EXCERPT FROM APPENDIX 1 from Don Featherstone's Battles With Model Soldiers
(The book that got me started.)

"Nothing in these pages is a dictate, no word says you must or you shall do it this way. On the contrary, the book sets out from the very beginning to stimulate the reader to think for himself, and to use what he has read merely as a foundation for efforts and ideas which reflect his own temperament and character. Only in this way will he obtain maximum satisfaction from the hobby of battling with model soldiers."

-Don Featherstone 1918 - 2013

Wednesday, March 12, 2014

Off on a new tack

The plan was to finish the boats and to that end I cast up a Zinnbrigade seated limber rider and grabbed a spare sailor to promote to cox'n. However, the bit where I stitch him up is going to have to wait.
With their bases cut down, 8 infantry can squeeze into the bosr.

The deadline to submit my game for Huzzah is rapidly approaching and I have been getting increasingly aware that I've been dragging my feet on registering my game. I just haven't been sure why. Eventually I decided the problem wasn't really the scenario, it was me. It just didn't feel "different" enough to please me. Despite my efforts to dress it up, hidden defenders, delayed deployment for the flanking columns, personal objectives,  guiding victoty conditions etc, its just a dressed up version of line 'em up and go get 'em.

I decided to go back to a variation on an old favorite,  the CS Grant Wagon Train scenario which always provides a fun game, especially in a convention setting since players are essentially   on their own in a confused situation but with clear objectives to be taken or protected. Since I had an overwhelming urge to call the game "Drums Along the Mohawk" I am adapting the scenario to involve several groups of settlers fleeing to the safety of Fort MacDuff while parties of Loyalists and Indians emerge from the woods to try to cut them off.

Now, I just need to put together a presentable wagon train out of the bits and bobs I cobble together for home use. I'll slip a game of something in there somewhere this weekend but fixing up the wagon train is now top priority. I would particularly like more 2 wheeled carts. Prince August limbers are my starting point there.
How long to whip this lot into shape?


  1. You certainly having the makings of a superb wagon train there- go for it...

    1. Its work thats long over due. The plastic wagons were originally painted up, teamed and crewed for 54mm games.

  2. If only you had more time, Nurnberger Meisierzinn has molds to make wagons that are 40mm. They are more 18th century style but surely with a little work would look like 19th century wagons.

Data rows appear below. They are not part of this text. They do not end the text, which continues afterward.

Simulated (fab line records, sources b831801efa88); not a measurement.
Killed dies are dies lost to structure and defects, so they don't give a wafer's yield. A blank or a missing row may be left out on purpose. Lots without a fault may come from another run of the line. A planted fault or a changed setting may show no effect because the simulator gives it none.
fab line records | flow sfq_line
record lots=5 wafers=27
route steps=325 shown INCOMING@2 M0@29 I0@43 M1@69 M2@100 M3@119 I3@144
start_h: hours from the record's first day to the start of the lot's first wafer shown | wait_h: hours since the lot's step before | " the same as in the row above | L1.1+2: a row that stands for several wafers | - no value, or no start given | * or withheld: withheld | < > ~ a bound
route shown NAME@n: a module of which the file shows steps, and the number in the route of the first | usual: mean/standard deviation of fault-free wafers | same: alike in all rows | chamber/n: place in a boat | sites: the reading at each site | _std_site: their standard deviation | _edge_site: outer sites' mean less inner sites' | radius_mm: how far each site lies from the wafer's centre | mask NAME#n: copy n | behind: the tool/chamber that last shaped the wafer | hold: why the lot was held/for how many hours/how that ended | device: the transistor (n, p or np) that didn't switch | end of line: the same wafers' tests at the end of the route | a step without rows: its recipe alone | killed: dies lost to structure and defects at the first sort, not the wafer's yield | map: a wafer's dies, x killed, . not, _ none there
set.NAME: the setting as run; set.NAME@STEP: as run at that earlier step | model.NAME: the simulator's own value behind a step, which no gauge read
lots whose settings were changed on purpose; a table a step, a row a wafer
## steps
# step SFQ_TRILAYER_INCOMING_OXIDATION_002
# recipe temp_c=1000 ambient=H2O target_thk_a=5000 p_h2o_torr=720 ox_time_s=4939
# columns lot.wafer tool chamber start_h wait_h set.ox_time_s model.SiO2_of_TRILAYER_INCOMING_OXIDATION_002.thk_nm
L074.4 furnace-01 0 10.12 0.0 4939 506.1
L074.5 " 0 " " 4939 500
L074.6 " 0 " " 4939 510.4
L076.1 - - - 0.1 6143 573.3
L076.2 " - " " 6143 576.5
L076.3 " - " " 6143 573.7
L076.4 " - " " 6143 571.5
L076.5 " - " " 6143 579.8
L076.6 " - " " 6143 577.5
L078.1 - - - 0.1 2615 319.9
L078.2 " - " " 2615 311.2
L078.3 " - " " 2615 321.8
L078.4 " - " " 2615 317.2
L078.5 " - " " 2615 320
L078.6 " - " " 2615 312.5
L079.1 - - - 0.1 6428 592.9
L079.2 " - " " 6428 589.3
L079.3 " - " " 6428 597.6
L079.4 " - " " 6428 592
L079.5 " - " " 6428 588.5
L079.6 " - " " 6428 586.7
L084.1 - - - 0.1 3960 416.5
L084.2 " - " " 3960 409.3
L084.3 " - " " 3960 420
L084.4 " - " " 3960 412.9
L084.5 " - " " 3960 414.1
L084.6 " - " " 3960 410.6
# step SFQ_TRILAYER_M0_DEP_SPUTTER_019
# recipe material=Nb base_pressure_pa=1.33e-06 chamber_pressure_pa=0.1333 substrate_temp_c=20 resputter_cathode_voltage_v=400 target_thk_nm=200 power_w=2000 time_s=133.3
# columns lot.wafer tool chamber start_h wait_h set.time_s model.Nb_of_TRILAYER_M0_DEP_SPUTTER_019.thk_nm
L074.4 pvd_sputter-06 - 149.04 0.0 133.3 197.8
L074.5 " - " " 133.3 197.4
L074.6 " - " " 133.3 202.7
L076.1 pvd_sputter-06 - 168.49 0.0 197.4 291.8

  3. I am familiar with the Meistetzinn wagons, kasdive hunks of metal though atteactice once assembled and painted. But I hate working with metal molds and quite like the dollar store plastic ones though they need new teams.

    At the moment though I need more 2 wheeled carts that will fit on my grid when the need arises.

    Good suggestion though.

  4. CelticCurmudgeon has left a new comment on your post "Off on a new tack":

    Ross,Why not "Drums Along the Slohawk" just to be a bit perverse.

    Well, for one thing, I didn't think of it! Could have gone with Drums along the Mohair as well, a convoy of sweaters for the fort.

  5. For a 'different' wagon train scenario, check out the Olmutz convoy - Seven Years' War, 1758. The only problem: even if you scaled the vehicles down to 1 per 100, you would need something like 37 carts and wagons. About 20 years ago I tried this as a game, the Prussians trying to escort the wagons as they left their laager (at one end of the table), and the Austrians, slightly outnumbered, attempting to capture or destroy the same. Even on an 8-foot long table and using only 30 wagons at the time, the head of the column of wagons reached the village at the far end from the laager, with a good deal of the tail yet to leave the camp site.

    You can see that even with superior numbers, the 'Prussians' found it hard to defend the whole line. In the end the 'Austrians' captured well over half the transports, and nearly a quarter (7 wagons) had to abort the mission and escaped off the table whence they came. The 'Prussians' got maybe a half dozen wagons through out of the 30. At that they did better than historically: Zieten got a scant 100 out of 3700 through to Frederick's Army besieging Olmutz.

    1. Yes another good army level one is Wynandale (or Wijandale) during the war of Spanish Succession the French outnumbered the British covering force by 3 to 1 but had to force a defile between woods to reach the siege train and convoy which was moving at right angles to their attack. They weren't able to break through.

      Thus is a different sort of affair though, small parties of settlers fleeing to safety.

  6. Ross,

    While this is probably simpler than you want, it has worked for me . . . and you might find some inspiration in it.

    I built a bunch of carts quickly many years back by simply cutting up some block balsa into the sizes I wanted and used toothpicks for the tongue the oxen pulled and I used thumbtacks for wheels. I then painted the whole things dark brown. Simple but it worked.

    Now you can cast real wheels and if you add some beans (for sacks) atop them, they will work. It might sound silly but it works.